Conv2d certain values for groups and out_channels don't work

I am playing with the groups option in torch.nn.Conv2d(..). It appears that both in_channels and out_channels must be divisible by groups. But in theory, it is not necessary, for example, if I have in_channels=3, and groups=3, then out_channels=8 should give me the operation shown in the figure, but this will raise an error, saying “out_cnhannels is not divisable by groups”.

This works for in_channels=3, out_channels=9, and groups=3:

>>> conv = torch.nn.Conv2d(in_channels=3, out_channels=9, 
                       kernel_size=(3,3), stride=1, 
                       padding=0, dilation=1, 
                       groups=3, bias=True)

>>> print(
torch.Size([9, 1, 3, 3])

So, I think out_channels=8 should work as well. Isn’t that right? :thinking:


1 Like

From what I understand, the number of channels in one kernel tensor is equal to the number of channels in the input image. E.g., if you set

c = torch.nn.Conv2d(in_channels=4, out_channels=8, kernel_size=(3, 3), groups=1)

you will have 8 kernel tensors with 4 channels each, corresponding to the following scenario:

Then, if you change it to

c = torch.nn.Conv2d(in_channels=4, out_channels=8, kernel_size=(3, 3), groups=2)

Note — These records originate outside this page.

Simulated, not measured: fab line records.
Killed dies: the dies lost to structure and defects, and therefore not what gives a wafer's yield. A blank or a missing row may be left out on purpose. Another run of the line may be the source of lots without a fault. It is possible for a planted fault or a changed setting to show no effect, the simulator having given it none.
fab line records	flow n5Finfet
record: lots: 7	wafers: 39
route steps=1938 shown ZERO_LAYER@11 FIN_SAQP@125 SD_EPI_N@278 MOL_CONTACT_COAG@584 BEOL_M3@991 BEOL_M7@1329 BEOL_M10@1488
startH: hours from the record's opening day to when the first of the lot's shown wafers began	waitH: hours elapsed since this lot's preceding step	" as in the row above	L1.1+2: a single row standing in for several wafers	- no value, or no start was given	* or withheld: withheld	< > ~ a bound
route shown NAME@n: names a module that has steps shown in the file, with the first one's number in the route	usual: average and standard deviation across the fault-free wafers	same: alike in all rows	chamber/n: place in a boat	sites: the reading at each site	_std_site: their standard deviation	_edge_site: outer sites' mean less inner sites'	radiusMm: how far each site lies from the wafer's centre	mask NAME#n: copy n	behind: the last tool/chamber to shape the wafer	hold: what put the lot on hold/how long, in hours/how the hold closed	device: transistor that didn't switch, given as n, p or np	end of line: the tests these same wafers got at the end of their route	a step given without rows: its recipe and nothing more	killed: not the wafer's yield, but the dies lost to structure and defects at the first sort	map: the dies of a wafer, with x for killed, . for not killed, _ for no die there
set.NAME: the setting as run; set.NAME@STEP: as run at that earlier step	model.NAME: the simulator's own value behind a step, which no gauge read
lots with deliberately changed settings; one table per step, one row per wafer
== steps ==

the 8 kernel tensors will be divided such that 2 of them are used for the first 2 image channels, and 2 of them are used for the other 2 image channels. The results are stacked, so if each kernel tensor has 4 channels, you have 2*4=8 output channels and 2 of them will be used for the other 2 image channels.

Now, if you change it to sth like this

c = torch.nn.Conv2d(3, 9, (3, 3), groups=3)

you would end up with 1 kernel channel per image channel:

Finally, if you write sth like you suggested:

c = torch.nn.Conv2d(in_channels=3, out_channels=8, kernel_size=(3, 3), groups=3)

the code will complain, because it wouldn’t now how to evenly distribute the 8 kernels among the 3 input image channels. Eg., the first channel might get 3 kernels, the 2nd gets 3, and the third gets 2? That’s possible but ambiguous.


Hm, I was just thinking that it would maybe help to have a parameter called num_kernel_channels_per_input_channels (or probably a shorter name ;)) instead of groups in future? The default could be

num_kernel_channels_per_input_channels = None

which would set num_kernel_channels_per_input_channels equal to the number of channels in the input image. This could make the scenarios above a bit more intuitive and probably more user-friendly.

I see; I thought that each kernel would be shared with all three input channels so given kernel W_k and the 3 input channels X1 X2 and X3, we could have the following:

Hmm, I don’t think that’s possible in PyTorch without workarounds, but maybe someone else knows more …

Eg as a work around, you could split the input image into 3 matrices, and for each matrix, you could use the same convolutional layer. And then, you could average the results over the three outputs. In pseudo code, sth like this:

x1 = X[:, 0, :, :]
x2 = X[:, 1, :, :]
x3 = X[:, 2, :, :]

o1 = conv2d_1(x1, in_channels=1, out_channels=1...)
o2 = conv2d_1(x2, in_channels=1, out_channels=1...)
o3 = conv2d_1(x3, in_channels=1, out_channels=1...)

o = (o1 + o2 + o3) / 3

you can do that by folding the channels dimension into batch dimension, and unfolding after finishing.
For example:

input = Tensor(N, C, H, W)
layer = nn.Conv2d(1, 1, kernel_size)

# first fold C into N
input = input.view(N*C, 1, input.size(2), input.size(3))
out = layer(input)

# unfold
out = out.view(N, C, out.size(2), out.size(3))

Current docs don’t mention that out_channels should also be divisible by the number of groups:

That should be added, IMO.

As I understand and verified, kernel_numbers=out_channels*(in_channels/groups).
For instance, nn.Conv2d(6, 16, kernel_size=(5,5) ,groups=2) makes the learnable parameters of the layer be: torch.Size([16, 3, 5, 5]).

You have explained the scenario for a convolution with just 1 output channel. Let’s suppose the no.of input channels are 16 and the no.of output channels are 8 (i.e width multipler = 0.5 as cited in MobileNet paper).
In this case, can I write nn.Conv2d(1,8,3) where 1 is the input channel after folding, 8 are the no.of output channels and 3 is the kernel size ?
Is my understanding correct ?